A study of nearly 5,900 Department of Energy (DOE) workers by Boston University's School of Public Health between 1995 and 2000 -- a period of downsizing at the agency -- found that those who survived the cutbacks were more likely than the general population to experience sadness and anger. Fearful for their jobs, some DOE employees became more competitive and were far more likely to distrust their coworkers. Many also tried to cope by abusing alcohol or using antidepressants.

One of the early warning signs of stress is physical and mental fatigue. Some 49 percent of workers report that they are so stressed on the job that they often feel incapacitated, according to a 2004 survey of 500 workers by ComPsych, a Chicago-based employee-assistance provider. More than a third say they lose an hour a day of productivity because they have difficulty concentrating; 44 percent admit to showing up for work up to four days a year too stressed to be effective.

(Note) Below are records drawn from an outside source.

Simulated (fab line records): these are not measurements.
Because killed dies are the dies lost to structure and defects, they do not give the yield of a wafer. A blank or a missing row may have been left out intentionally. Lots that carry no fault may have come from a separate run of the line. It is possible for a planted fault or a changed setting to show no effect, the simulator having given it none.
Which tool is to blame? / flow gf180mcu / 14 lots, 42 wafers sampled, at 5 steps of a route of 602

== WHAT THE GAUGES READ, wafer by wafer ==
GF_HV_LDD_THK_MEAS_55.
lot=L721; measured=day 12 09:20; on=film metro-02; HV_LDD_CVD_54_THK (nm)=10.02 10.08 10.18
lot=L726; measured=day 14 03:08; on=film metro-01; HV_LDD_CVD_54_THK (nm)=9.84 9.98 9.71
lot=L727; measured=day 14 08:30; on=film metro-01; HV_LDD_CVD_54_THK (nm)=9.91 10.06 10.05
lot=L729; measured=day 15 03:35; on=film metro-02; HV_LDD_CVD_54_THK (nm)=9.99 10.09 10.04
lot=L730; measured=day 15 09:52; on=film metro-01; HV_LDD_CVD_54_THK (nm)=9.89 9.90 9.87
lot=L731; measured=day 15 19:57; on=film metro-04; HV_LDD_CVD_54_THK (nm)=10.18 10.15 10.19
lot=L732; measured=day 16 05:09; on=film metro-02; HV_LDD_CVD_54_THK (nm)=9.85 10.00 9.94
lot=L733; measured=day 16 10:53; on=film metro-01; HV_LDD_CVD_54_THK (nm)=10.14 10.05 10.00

Men and women experience job stress differently. In a 2001 survey of 1,003 workers by the Families and Work Institute (FWI), only 25 percent of men complained about being overwhelmed, compared with 31 percent of women. Analysts blamed the gender gap on the so-called second shift, the extra time women spent on home chores and childcare, but further research revealed that working women are more stressed because they're typically interrupted more on the job than men -- by colleagues and supervisors, by children and the babysitter. "Women aren't as protective of their time," says FWI president Ellen Galinsky. "They're too accommodating."